My understanding is that the dependency is definitely in lib/, but
still isn't working. That was my experience too. So I am not sure if
it's a question of having the right thing in there?

I'm maybe being dense but what is the way forward then? I have one
answer on the table FWIW.

On Mon, May 9, 2011 at 2:30 PM, Benson Margulies <bi...@gmail.com> wrote:
> I see no reason to stop using the 'lib/' convention in our jobs.
>
> There are apparently plenty of people out there who don't know
> anything about the distributed cache. If we require it's use to run
> simple jobs, we're going to be up to our ears in support email.
>
> I favor the following strategy:
>
> 1) Make sure that the split between 'libs/' and unpacked classes in
> our job jars is *correct* so that all the operations of the mahout
> command work out of the box.
>
> 2) post 0.5, act on the proposed refactoring so that none of our code
> is calling setJarFromClass in a way that forces users to do complex
> re-shading for themselves. That's the 'bean' proposal, in which each
> of our jobs is a bean, and a user who wants to combine ours and theirs
> can make their own call to setJar/setJarFromClass appropriately.
>

Re: The perennial "Error: java.lang.ClassNotFoundException: org.apache.mahout.math.Vector" problem

Posted by Benson Margulies <bi...@gmail.com>.
I see no reason to stop using the 'lib/' convention in our jobs.

There are apparently plenty of people out there who don't know
anything about the distributed cache. If we require it's use to run
simple jobs, we're going to be up to our ears in support email.

I favor the following strategy:

1) Make sure that the split between 'libs/' and unpacked classes in
our job jars is *correct* so that all the operations of the mahout
command work out of the box.

2) post 0.5, act on the proposed refactoring so that none of our code
is calling setJarFromClass in a way that forces users to do complex
re-shading for themselves. That's the 'bean' proposal, in which each
of our jobs is a bean, and a user who wants to combine ours and theirs
can make their own call to setJar/setJarFromClass appropriately.

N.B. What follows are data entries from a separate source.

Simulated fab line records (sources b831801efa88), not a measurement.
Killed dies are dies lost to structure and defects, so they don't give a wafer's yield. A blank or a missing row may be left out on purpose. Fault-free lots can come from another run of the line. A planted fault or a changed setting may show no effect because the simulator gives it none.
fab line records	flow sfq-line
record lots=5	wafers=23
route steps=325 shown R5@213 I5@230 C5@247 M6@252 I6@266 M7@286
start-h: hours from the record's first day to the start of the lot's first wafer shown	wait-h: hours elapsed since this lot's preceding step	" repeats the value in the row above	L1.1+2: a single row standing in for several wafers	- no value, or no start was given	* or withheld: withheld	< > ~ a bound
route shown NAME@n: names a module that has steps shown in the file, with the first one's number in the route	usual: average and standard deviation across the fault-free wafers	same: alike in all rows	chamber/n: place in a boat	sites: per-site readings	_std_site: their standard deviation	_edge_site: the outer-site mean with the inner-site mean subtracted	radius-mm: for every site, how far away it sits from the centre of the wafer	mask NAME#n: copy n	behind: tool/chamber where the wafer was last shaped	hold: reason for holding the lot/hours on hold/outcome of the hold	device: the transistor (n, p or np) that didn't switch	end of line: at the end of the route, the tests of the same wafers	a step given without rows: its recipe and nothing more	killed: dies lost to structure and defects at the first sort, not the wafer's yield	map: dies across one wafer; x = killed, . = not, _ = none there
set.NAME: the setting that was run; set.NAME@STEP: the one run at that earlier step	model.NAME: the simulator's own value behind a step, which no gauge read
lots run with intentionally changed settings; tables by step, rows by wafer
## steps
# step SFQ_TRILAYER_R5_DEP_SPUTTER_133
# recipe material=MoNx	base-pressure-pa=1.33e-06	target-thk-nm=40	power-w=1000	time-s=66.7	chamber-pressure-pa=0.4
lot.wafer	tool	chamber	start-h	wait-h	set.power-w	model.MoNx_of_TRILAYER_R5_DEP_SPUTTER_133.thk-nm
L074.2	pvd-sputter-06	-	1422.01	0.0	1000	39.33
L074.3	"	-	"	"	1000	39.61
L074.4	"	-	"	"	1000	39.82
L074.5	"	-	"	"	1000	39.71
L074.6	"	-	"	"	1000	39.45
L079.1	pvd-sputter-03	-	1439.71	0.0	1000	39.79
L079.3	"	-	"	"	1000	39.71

Re: The perennial "Error: java.lang.ClassNotFoundException: org.apache.mahout.math.Vector" problem

Posted by Dmitriy Lyubimov <dl...@gmail.com>.
On Sun, May 8, 2011 at 10:49 PM, Jake Mannix <ja...@gmail.com> wrote:
> On Sun, May 8, 2011 at 9:55 PM, Dmitriy Lyubimov <dl...@gmail.com> wrote:
>
>> I never actually ran in this error. I guess my backend code never
>> called anything ouside the jar.
>>

I do.. but i still never ran into it.. not sure how it happened... I
just use regular mahout abstract job and configured mahout <comand> by
analogy with others and it just worked.

Re: The perennial "Error: java.lang.ClassNotFoundException: org.apache.mahout.math.Vector" problem

Posted by Jake Mannix <ja...@gmail.com>.
On Sun, May 8, 2011 at 9:55 PM, Dmitriy Lyubimov <dl...@gmail.com> wrote:

> I never actually ran in this error. I guess my backend code never
> called anything ouside the jar.
>

You never use elements of mahout-math in your mappers or reducers?
o.a.m.math.Vector, for instance?


> A better and hadoop-like technique is to rework standard driver class
> so that it tosses everything assembly placed into lib into backend
> classpath explicitly using DistributedCache. Warning: this
> functionality is kind of broken in standard 0.20.2 somewhat, requires
> a hack to work.
>

But I know I've used the whole "jars inside of the lib/ directory" trick
on Hadoop clusters.  I've done it even with Mahout to demonstrate
it on EC2, for example.

Did something change in the way we package our job jar since we
last had a release?

  -jake

Re: The perennial "Error: java.lang.ClassNotFoundException: org.apache.mahout.math.Vector" problem

Posted by Dmitriy Lyubimov <dl...@gmail.com>.
I never actually ran in this error. I guess my backend code never
called anything ouside the jar.

But i do, or, rather, did have similar problems with my project. I
think i alreday voiced my opinion on this last time.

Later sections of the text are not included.